Does Mommy Have to Do It All to Have It All?

How many times do you get your fingernails or toenails cleaned, trimmed and painted pretty pink? Not enough, I bet. How many times a week do you go to the store, do laundry or drive to a job? I’m sure you have a clear answer for that question.

How did we moms fall into the trap of never-ending errands? If you dare tell me it comes with the territory, I will scream -- loudly. I have a hard time believing that it’s good practice to encourage or expect moms to do-it-all. Yes, I believe a mom can “have it all,” but not necessarily by doing it all.

What does “having it all” really mean? When I think of a mom who has it all, I envision a relaxed woman smiling, taking time for herself, while still bringing in a little cash flow to help the family finances. She may also have some time to go for a walk/run or to yoga, but still have time to attend her daughter’s soccer game. She takes care of the family, but also makes and demands time to read her romance novel.

Who said that once we become a mom that we shouldn’t indulge in mommy confidence-building moments? Moms need confidence and balance to be a good parent and wife. A burnt-out mommy is NOT a good thing. Moms need help more than kids do. How can a mom care-take her family if she is not taking care of herself? I’m a real nice mom when I’m not running the rat race. If I get sucked in to over-scheduling or try to handle too much at once, I begin to feel the mean mommy come out. Who wants a mean mommy?

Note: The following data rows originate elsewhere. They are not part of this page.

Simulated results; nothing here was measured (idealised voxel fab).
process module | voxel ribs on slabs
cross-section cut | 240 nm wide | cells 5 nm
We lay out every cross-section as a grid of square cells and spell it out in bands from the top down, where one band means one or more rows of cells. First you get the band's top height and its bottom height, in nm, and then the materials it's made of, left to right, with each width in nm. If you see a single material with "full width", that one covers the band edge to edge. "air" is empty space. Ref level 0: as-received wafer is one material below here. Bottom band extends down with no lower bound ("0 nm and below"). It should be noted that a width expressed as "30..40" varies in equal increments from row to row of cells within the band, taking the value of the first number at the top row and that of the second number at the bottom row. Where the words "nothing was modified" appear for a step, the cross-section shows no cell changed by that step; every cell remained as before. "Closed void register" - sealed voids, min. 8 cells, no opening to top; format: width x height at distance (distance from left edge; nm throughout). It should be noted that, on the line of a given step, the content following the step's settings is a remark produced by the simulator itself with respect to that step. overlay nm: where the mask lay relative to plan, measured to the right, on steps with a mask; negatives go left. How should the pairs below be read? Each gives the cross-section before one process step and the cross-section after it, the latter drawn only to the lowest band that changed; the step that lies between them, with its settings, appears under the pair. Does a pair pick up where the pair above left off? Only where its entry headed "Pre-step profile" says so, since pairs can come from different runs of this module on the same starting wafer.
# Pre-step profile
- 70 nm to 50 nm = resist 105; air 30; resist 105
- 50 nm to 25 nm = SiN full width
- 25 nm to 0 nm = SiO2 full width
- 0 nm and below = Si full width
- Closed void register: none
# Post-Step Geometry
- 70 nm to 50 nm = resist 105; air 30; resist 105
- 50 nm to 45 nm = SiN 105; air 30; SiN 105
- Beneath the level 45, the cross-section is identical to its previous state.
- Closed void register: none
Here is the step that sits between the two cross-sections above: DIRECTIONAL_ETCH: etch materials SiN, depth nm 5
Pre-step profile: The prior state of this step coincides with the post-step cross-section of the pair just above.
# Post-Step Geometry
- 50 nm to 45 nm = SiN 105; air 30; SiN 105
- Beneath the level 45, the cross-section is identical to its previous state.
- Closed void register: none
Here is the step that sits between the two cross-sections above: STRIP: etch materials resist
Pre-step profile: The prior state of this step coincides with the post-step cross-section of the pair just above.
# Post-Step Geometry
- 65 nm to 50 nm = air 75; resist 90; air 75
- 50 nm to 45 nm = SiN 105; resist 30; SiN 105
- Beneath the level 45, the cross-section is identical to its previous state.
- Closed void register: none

I’m not saying to leave your kids home all weekend with Daddy so you can go out and party. Nor am I advocating you enroll your child in preschool so you can watch TV or work out all day. It’s crucial that moms take a few moments to care-take themselves. Whether it’s a private bath with no kids running in or taking time to visit the craft store, you deserve it.

Taking time for your self is essential for good mothering. No one really ever plans on being a martyr-mom. We all know that, in the end, this type of mom will eventually burn out, and her children may witness her unravel. Taking time off from chores, work and family can be very mommy-enhancing. A happy woman makes a happy mom.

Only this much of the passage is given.